Student Assignment Committee Receives First Sample Zone Maps

Thursday, August 5, 2010

Credit: http://www.wcpss.net/news/2010_july28_sample_maps/

July 28, 2010 - The first sample zone maps were presented to the Student Assignment Committee of the Wake County Board of Education at its meeting Tuesday, as the committee continued to develop a new method of student assignment to recommend to the school board. Assignment Zone Samples


John Tedesco, a school board member and chair of the Student Assignment Committee, worked with WCPSS Growth and Planning to meet an earlier request from committee members to compile a series of sample maps that reflect different ways schools may be grouped into zones.

The Student Assignment Committee composed of board members and their citizen advisors is beginning to look at the creation of zones where families would be assigned a seat in the schools in that zone. Tedesco said he would like to see families be guaranteed a seat in the zone and continue to have the opportunity to apply to magnet schools in other parts of the county.

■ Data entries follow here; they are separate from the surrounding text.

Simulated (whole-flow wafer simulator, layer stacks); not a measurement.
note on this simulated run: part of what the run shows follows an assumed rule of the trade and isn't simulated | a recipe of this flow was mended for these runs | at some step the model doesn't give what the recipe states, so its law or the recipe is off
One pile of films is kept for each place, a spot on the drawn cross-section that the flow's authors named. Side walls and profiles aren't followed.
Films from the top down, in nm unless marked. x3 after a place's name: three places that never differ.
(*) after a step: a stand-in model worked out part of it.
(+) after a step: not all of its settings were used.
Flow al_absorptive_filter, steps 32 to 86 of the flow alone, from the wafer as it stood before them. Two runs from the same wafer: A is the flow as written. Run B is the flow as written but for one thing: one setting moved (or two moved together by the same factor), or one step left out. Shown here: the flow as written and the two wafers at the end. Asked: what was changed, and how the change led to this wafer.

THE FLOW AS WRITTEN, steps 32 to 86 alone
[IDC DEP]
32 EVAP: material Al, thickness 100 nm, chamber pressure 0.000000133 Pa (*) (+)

At the meeting Tuesday, WCPSS Growth and Planning Senior Director Laura Evans presented a number of maps to the committee as samples to help the committee begin to consider ways of grouping schools into zones.

Evans noted the committee had indicated three criteria in creating these zones:

They wanted contiguous zones

That created community schools; and

Resulted in minimal reassignment.

Evans provided sample maps based on current zones used in Wake County and showed where school facilities are located in those zones. The maps included postal zip codes with 39 zones, WCPSS area superintendent districts with 7 zones, Wake County planning regions with 10 zones and WCPSS transportation districts with 15 zones. Evans said her office made some adjustments to the map of WCPSS high school attendance areas addressing the need for contiguous zones and grouping some schools together for another sample map labeled proposed zones. It had 16 zones.

The postal zip codes zone map was discarded by the committee because it created too many zones.

Tedesco said he would like to receive community feedback on the various sample maps, and the committee agreed it would be good to solicit feedback by posting the maps on wcpss.net. He asked the committee to identify issues with the different zones and information they would want that would define zones.

The committee asked staff to bring back academic information by zone for the maps. The committee agreed to meet again August 31.